Continuing with the same approach, the effects of the judgements depend in great part on the type of jurisdiction and action. In truth, there are as many types of constitutional judgements as there are actions, or rather, material functions, since the actions of unconstitutionality against laws for jurisdictional reasons are very similar to conflicts. It is not easy to formulate general categories which apply to all of them. Before speaking of "constitutional judgements" we should first consider, with relative independence, the effects of the "judgement on appeals for protection", the "judgement on constitutional control of the law", and the "judgement on conflicts". This more rigorous approach, however, makes the job of synthesis more difficult.

The Constitution (Art. 164), however, considers the subject in the abstract. It limits itself to pointing out the following:

  • The judgements and dissenting opinions shall be published in the Official State Gazette (Boletín Oficial del Estado), as shall the laws, and they shall have the same degree or dissemination.

  • The judgements shall have the force of res judicata and no appeal may be brought against them.

  • Those judgements which declare the unconstitutionality of a law and, in general, those not limited to the subjective acknowledgment of a right, shall be fully binding on all persons.

  • That part of the law not affected by unconstutionality shall remain in force (the preference for partial unconstitutionality).

The Organic Law on the Court deals with the effects in greater detail. Articles 38-40 (Chapter IV, Title II) discuss the judgement on the constitutionality of a law. The following pronouncements found in these articles are worthy of mention:

  • Judgements shall have the force of res judicata, so that judgements which dismiss an action of unconstitutionality will prevent any subsequent raising of the same question in a new action based on an infringement of an identical constitutional precept and with identical reasoning. Of course, it is possible both to raise a question of unconstitutionality and to substantially change the basis of the action.

  • Judgements shall be binding on all public authorities. In particular, it was established that the Constitutional Court should immediately communicate to the responsible judicial authority the judgements handed down on questions of unconstitutionality so that both the judicial authority and the parties to the action, once notified, would be bound by it.

  • They shall have consequences of a general nature from the date of their publication in the Official State Gazette.

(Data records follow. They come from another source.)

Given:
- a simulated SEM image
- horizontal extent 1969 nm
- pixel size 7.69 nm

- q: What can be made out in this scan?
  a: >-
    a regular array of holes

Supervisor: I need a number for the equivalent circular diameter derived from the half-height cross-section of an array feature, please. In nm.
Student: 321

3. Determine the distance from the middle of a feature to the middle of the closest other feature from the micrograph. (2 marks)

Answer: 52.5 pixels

  • Where a judgement declares a law to be unconstitutional, it shall also declare invalid the contested provisions and any other provisions to which it must be extended by association or consequence (what we call "associated provisions").

  • Judgements which declare the unconstitutionality of a law shall not provide grounds for review of proceedings concluded by means of a judgement having force of res judicata in which said law may have been applied, though an important exception to this general rule is made: judgements in criminal proceedings and administrative litigation concerning a sanctioning administrative procedure (the two manifestations of the State’s ius puniendi) would, as a consequence of the invalidity of the law, provide benefit to the justiciable party by means of a reduction of the penalty or sanction.

  • At all events—that is, at all times—the ordinary case law of judges and courts relating to the laws adjudicated on constitutionality shall be amended by the constitutional doctrine resulting from those judgements.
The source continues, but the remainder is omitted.